Forget Wall Street. Students joined numerous South Side community activists at a teach-in Wednesday night to discuss and celebrate their occupation and renovation of a place much smaller than Zuccotti Park: a single family home.
Members of the University’s Southside Solidarity Network (SSN) convened in the living room of the house with leaders from Liberate the South Side, an ad hoc organization aimed at bringing the Occupy movement closer to home by placing displaced Chicago families into foreclosed houses.
According to Shani Smith, a member of both Liberate and Southsiders Organized for Unity and Liberation (SOUL), a grassroots social justice empowerment organization that works closely with SSN and Liberate, SOUL specifically targets foreclosed homes because of the extent to which the negative effects of foreclosures can weaken the surrounding neighborhood.
“We were looking for homes that the bank owned and that basically are a blight on the community. We wanted these homes that are eyesores, that the neighbors didn’t want to be a part of the community any longer,” Smith said. “It really takes a toll not only on the people who were removed from their homes, but also the community,” she added.
The occupied single-family brick house is about 30 blocks south of the University in the Calumet Heights neighborhood, and has been vacant for the past two years after HSBC terminated its mortgage.
The teach-in offered around 30 attendants a forum through which they could reflect on the “home liberation” journey, which involved locating and renovating the house, gaining support from neighbors, and identifying a suitable family to resettle the house. The entire process culminated in the physical reoccupation of the home on January 19 by Shani Smith’s sister Tene Smith, a single working mother of four.
Liberate’s financial resources limit the group’s involvement to homes with only light renovation needs, and the Calumet project was often hampered by a lack of approval from neighbors, although the group was able to succeed with the help of supporters across the South Side.
“We had so many people just working around the clock for two weeks to get this home in move-in condition…The furnace and water heater were donated, and a lot of the work was donated,” Smith said.

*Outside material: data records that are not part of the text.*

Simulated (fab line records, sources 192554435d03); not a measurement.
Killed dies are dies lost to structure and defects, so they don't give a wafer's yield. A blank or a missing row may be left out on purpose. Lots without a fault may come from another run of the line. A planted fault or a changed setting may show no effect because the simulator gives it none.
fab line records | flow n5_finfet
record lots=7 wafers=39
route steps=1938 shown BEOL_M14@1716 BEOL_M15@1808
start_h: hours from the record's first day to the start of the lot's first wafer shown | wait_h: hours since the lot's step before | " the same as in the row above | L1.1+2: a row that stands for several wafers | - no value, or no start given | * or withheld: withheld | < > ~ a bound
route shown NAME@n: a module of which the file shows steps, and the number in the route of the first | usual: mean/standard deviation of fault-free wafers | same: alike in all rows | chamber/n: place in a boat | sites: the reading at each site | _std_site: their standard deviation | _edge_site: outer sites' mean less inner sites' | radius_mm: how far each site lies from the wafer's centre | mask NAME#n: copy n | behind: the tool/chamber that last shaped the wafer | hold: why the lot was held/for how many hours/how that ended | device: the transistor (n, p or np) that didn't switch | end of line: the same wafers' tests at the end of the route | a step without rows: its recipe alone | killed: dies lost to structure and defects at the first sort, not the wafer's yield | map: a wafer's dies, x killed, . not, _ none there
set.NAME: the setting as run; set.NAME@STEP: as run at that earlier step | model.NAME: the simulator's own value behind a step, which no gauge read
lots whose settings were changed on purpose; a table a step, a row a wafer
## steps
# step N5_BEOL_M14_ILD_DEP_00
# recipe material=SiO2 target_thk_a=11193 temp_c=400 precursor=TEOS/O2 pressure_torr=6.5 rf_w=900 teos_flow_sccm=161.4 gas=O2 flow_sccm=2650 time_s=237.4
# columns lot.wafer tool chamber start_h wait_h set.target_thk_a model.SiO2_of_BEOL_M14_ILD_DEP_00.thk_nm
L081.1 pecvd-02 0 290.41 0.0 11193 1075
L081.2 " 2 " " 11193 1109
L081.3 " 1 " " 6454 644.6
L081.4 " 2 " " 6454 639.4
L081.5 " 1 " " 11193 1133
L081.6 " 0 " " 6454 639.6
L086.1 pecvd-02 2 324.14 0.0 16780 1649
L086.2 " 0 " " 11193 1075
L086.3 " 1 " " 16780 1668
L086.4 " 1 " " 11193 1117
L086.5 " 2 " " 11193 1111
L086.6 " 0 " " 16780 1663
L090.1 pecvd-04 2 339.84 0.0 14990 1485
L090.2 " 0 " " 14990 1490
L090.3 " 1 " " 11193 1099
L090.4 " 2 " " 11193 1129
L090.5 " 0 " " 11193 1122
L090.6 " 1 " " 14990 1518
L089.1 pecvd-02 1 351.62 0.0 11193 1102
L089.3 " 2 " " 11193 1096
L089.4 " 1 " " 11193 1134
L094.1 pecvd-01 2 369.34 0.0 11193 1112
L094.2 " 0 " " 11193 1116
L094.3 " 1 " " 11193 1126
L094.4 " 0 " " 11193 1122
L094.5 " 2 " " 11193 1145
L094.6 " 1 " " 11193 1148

Ultimately, Tene Smith, whose family was displaced for the past three years, welcomed the opportunity to settle down and start over.
“We’ve adjusted to it quite a bit. We love it,” Smith said.
“This was a grand opportunity for her to truly get a fresh start…. The kids are really appreciative because now they have a little bit more space…. They can come home and do their homework,” Shadi Smith added. “She’s really attached to it. She loves the independence.”
First-year SSN member Emma LaBounty highlighted the importance of being aware of the communities outside of the “U of C bubble” and the issues that affect them.
“There are neighborhoods around the U of C where most students have never been…but the U of C is situated in a broader community that we can engage and learn about and definitely link these sorts of struggles with the conversations that students have about the economy,” LaBounty said.
LaBounty also believes this campaign gives credence to the notion of bank accountability by giving a face to issues that are often discounted.
“Once you actually talk to people face to face, it’s a lot harder to maintain the sense of complicity that comes when you complain about the individuals, and when you realize that there’s a structural crisis and look on maps, and these maps are dotted off by foreclosures, it’s hard to talk about stupid individuals making stupid individual decisions,” she said.